Back in the noughties, Dane Cook practically ruled the comedy world. The stand-up sold out stadiums, hit the Billboard top five and was all over the burgeoning social media scene. And Hollywood couldn’t get enough of him, either – the comedian made eight films in just four years. All of a sudden, however, the studios stopped calling. And the reasons why may well surprise you.
A Massachusetts native, Cook came into the world in March of 1972. A self-confessed introvert as a child, he finally found his confidence in high school and started performing comedy routines. And in college, though he majored in graphic design, he had already set his sights on a career in stand-up.

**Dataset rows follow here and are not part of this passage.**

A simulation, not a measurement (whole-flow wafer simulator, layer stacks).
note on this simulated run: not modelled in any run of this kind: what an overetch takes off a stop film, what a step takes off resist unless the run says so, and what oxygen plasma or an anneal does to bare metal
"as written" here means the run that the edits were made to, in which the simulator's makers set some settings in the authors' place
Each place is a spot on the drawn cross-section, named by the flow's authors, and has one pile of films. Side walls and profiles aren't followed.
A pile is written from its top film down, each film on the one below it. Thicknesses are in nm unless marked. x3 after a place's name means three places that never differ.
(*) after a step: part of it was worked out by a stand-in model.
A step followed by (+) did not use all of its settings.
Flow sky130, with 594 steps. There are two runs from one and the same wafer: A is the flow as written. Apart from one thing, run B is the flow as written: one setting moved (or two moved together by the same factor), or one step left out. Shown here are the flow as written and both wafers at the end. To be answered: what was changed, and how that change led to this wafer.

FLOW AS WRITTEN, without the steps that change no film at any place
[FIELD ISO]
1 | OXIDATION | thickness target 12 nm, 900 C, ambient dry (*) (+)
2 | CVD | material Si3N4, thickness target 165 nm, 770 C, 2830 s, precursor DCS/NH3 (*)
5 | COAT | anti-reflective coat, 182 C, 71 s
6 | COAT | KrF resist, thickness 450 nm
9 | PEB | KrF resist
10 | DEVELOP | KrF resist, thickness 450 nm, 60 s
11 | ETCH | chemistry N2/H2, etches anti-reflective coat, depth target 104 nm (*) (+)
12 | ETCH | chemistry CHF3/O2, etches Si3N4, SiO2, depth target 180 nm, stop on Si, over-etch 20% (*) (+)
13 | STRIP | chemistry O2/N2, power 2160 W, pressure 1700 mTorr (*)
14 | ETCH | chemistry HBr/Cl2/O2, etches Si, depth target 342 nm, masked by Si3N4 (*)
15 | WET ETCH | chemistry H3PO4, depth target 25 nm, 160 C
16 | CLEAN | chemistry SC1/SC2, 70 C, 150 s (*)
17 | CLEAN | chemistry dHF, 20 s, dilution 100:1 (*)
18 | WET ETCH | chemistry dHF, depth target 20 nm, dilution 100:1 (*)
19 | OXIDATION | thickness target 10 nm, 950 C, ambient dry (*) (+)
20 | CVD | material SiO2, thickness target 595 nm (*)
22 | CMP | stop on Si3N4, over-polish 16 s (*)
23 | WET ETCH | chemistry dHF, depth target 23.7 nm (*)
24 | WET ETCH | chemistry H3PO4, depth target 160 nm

After relocating to Los Angeles in 1996, Cook began performing and gaining exposure. But his big break finally came in 1998, when Comedy Central offered him a spot on its comedy showcase series Premium Blend. It was just two years later that Cook landed his own stand-up special.
From there, Cook’s career went from strength to strength. His debut comedy album Harmful If Swallowed, released in 2003, went platinum. And Cook’s next record, 2005’s Retaliation, was so popular that it entered the top five of the Billboard music chart – a feat no comedian had achieved in nearly 30 years.
By 2007, then, Cook was a pretty big deal. He even performed two sell-out concerts at New York’s Madison Square Garden in a single day; only one other comedian at the time had ever sold out a gig at the venue. Meanwhile, Rolling Stone magazine named Cook their Hot Comic of the year. The world, it seemed, couldn’t get enough of him.
But then it all started to go wrong. Cook himself has since admitted that he saw his fall from fame coming. “I knew that it was going to happen,” he revealed on AOL series Build in 2015. “I told my family a couple of years earlier. [I said,] ‘I’m about to get my ass whipped in the spanking machine, big time.’” And boy, did his ass get whipped.
Specifically, Cook’s downfall, was threefold. For starters, the comedian had found himself the subject of plagiarism rumors for years. In fact, several comics – the now-disgraced Louis C.K. among them – has accused him of joke theft. There were claims that Cook’s Retaliation album, for instance, contains some extremely similar material to that of C.K.’s Live in Houston set, which had been released four years earlier.
So prevalent were these rumors, in fact, that C.K. even wrote and performed sketch about them, which appeared in the second season of his comedy series Louie. Airing in 2011, the scene featured C.K. making light of the situation – joined by Cook himself. Eventually, though, C.K.’s character admits that he does believe Cook stole his material – but that “it was inadvertent.”
For the comedians concerned, then, it’s perhaps fair to say that the matter was closed. However, thanks to the web, Cook’s reputation as a thief hasn’t vanished entirely. During an interview on Build, Cook said, “When you live on the internet, nothing is ever over. It’s kind of the bathroom wall of our lives.” And so the rumors, it seems, still dog the comic to this day.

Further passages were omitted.